The Southern Center for Human Rights has asked a federal judge to find Fulton County in contempt of court for failing to keep its jail properly staffed and the inmate population at safe levels.

The center filed papers in federal court Thursday morning laying out its frustration and alleging that the county has regressed from most of the improvements it had made under an 8-year-old consent order the group reached with the county to settle a lawsuit describing dirty and dangerous jail conditions.

The center has asked Senior U.S. District Judge Marvin Shoob to hold a hearing and to fine the county for each day it falls short of the minimum standards required by the consent order.

A jail expert assigned to oversee the county’s progress in improving conditions has complained repeatedly and for years that the jail is not staffed at levels that make it safe for inmates and employees. Court monitor Calvin Lightfoot also has said inmates have free run of their cellblocks because the locks are inadequate. In June, the County Commission awarded a $4.8 million contract to replace almost 1,400 locks.

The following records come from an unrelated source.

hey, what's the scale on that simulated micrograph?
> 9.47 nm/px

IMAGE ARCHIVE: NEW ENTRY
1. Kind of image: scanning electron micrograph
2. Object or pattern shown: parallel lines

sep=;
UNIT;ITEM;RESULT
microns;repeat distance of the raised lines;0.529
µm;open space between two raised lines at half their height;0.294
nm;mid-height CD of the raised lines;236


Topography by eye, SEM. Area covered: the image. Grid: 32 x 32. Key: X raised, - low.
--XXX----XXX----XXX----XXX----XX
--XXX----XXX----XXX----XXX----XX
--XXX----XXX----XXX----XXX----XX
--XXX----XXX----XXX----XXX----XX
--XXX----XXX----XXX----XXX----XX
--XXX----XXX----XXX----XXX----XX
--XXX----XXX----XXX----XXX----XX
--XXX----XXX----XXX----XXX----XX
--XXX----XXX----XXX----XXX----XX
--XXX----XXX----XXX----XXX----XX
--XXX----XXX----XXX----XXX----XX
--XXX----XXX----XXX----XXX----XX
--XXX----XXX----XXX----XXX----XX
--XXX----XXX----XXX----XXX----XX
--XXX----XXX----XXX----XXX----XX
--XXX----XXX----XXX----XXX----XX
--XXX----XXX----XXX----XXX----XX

In the court papers filed Thursday, the center said the jail has been consistently over the population cap Shoob set at 2,500. Now, it says, there aren’t enough beds for every inmate, forcing hundreds of them to sleep on the floor. On 50 separate days in July and August, inmates were sleeping on the jail’s floor, and as recently as last week there were 225 men without beds.

The center also blames the overcrowding and inadequate staffing for violence in the cellblocks. One inmate wrote in a sworn statement that he came to the rescue of a female officer when other men attacked her.